As rising temperatures continue to alter the Arctic’s landscape, scientists are now closely watching what is happening at the other end of the globe. Antarctic sea ice extent in January was the second-lowest on record, behind only the record-low extent of 2017.
Preliminary data from the National Snow and Ice Data Center suggests Antarctica will likely set a record this year for the lowest sea ice extent — the area of ocean covered by sea ice. On February 17, a daily reading of the sea ice around the continent dropped lower than the previous record minimum set in March 2017.
This means that the sea ice extent for Antarctica is now below the January 2022 reading.

“What’s going on in the Antarctic is an extreme event,” Ted Scambos, a glaciologist at the University of Colorado Boulder and lead scientist at NSIDC, told CNN. “But we’ve been through this a bit.”
What he means by “this” is a roller coaster of sea ice extent over the past couple of decades, swinging wildly from record highs to record lows, explains CTV News Canada.

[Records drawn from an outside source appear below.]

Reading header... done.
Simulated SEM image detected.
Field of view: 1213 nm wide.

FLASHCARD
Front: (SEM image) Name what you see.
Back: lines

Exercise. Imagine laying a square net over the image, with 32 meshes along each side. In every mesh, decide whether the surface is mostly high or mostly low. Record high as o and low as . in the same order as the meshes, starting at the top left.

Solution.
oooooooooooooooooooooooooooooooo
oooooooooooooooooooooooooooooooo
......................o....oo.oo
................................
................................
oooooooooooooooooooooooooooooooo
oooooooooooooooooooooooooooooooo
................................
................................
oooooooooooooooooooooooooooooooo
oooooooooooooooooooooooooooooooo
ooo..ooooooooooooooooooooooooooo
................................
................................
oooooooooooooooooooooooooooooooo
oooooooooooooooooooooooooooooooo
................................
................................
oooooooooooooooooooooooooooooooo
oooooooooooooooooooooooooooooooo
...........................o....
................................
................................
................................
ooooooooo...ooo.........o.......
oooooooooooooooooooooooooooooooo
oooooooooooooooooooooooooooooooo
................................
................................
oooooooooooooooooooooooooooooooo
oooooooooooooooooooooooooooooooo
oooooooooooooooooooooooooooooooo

Keep in mind that in the Arctic, scientists say climate change is accelerating its impacts, while Antarctica’s sea ice extent is highly variable.
“There’s a link between what’s going on in Antarctica and the general warming trend around the rest of the world, but it’s different from what we see in mountain glaciers and what we see in the Arctic,” Scambos added.
Satellite data extends back to 1978 for both polar regions. And with Antarctica, the region was still producing record-high sea ice extent as recently as 2014 and 2015. In 2016, the sea ice extent began plunging and has done so ever since.
“That kind of drop is pretty much unprecedented in the record,” Marilyn Raphael, geography professor and director at UCLA’s Institute of the Environment and Sustainability, told CNN. “Antarctic sea ice does vary from year to year, but that was a bigger variation than what normally happens.”

Despite the complex climate signals in Antarctica’s record low sea ice, scientists point out that the increasing warming trend in the polar regions amplifies the consequences of the crisis globally.
“Polar regions really have a way of making these small changes a bigger deal,” Scambos said, “either through sea-level rise, which is the main cause for concern from Antarctica, or through warmer climate generally, because the Arctic is sort of the air conditioner for the places where most of us live in the Northern Hemisphere.”